If John were running 400 every couple of days, I think it would mean his 'rack-clearing' percentage would have to be up around 90%. This would lead to a chance of about 1 in 20 of running 400 from any single start. (400 is 28 racks, and .9 to the 28th power is about 1/20). Why only 20 chances? If he is running 400 regularly, each chance takes a lot of time, and he couldn't get in more than about 10 innings per day, since on average he would run 140 balls in each inning.

If the chance of running X balls from a start is P, then the chance of running 2X balls is P^2 (P squared), as mentioned before. If John were 1 in 20 of running 400 from any particular start, he would be 1 in 400 of running 800.
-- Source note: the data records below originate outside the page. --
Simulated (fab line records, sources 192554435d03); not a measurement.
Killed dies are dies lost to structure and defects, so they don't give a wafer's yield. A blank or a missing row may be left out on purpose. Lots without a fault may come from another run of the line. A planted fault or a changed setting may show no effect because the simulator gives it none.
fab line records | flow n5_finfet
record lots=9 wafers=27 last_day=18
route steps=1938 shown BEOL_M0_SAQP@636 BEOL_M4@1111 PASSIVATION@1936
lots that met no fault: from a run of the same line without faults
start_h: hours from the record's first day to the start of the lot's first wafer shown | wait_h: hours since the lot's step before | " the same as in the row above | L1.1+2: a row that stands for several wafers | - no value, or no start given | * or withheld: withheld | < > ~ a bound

For a discussion of the chances of Cranfield's run of 768, see my article in http://www.sfbilliards.com/articles/2006-06.pdf

As far as betting on high runs, I know of two standing offers that people used to make. Richie Florence used to try for 100 in ten tries, and Frank Lively (a local player) would take three tries to run 50. It's a little complicated to figure out rack-clearing percentages for N-tries to run X-balls for even money, but assuming that the bets were fair, Florence was 68% to clear any single rack, and Lively was about 65%.
 
I am really old

I was lucky to watch Irving Crane, Joe Balsis, Jimmy Moore, among others, and most had the same general info...the reason you do not run many balls very often >>> you get bored and lose interest. Jimmy Moore told me that many of the good players ran in the neighborhood of 300 + as their high runs, but after that they all seemed to lose it. That seemed to be the "Wall". If you look at their individual records...300+ is the number. They also could have noticed that they were near the neighborhood of the other good players and put extra pressure on themselves.
...How good were they?... Joe Balsis use to give a straight pool exhibition and would call his NEXT shot, and would run anywhere from 30 to 50 balls !!! ..just having fun. Danny McGoorty of Bob Byrnes fame ...use to play 50 no count.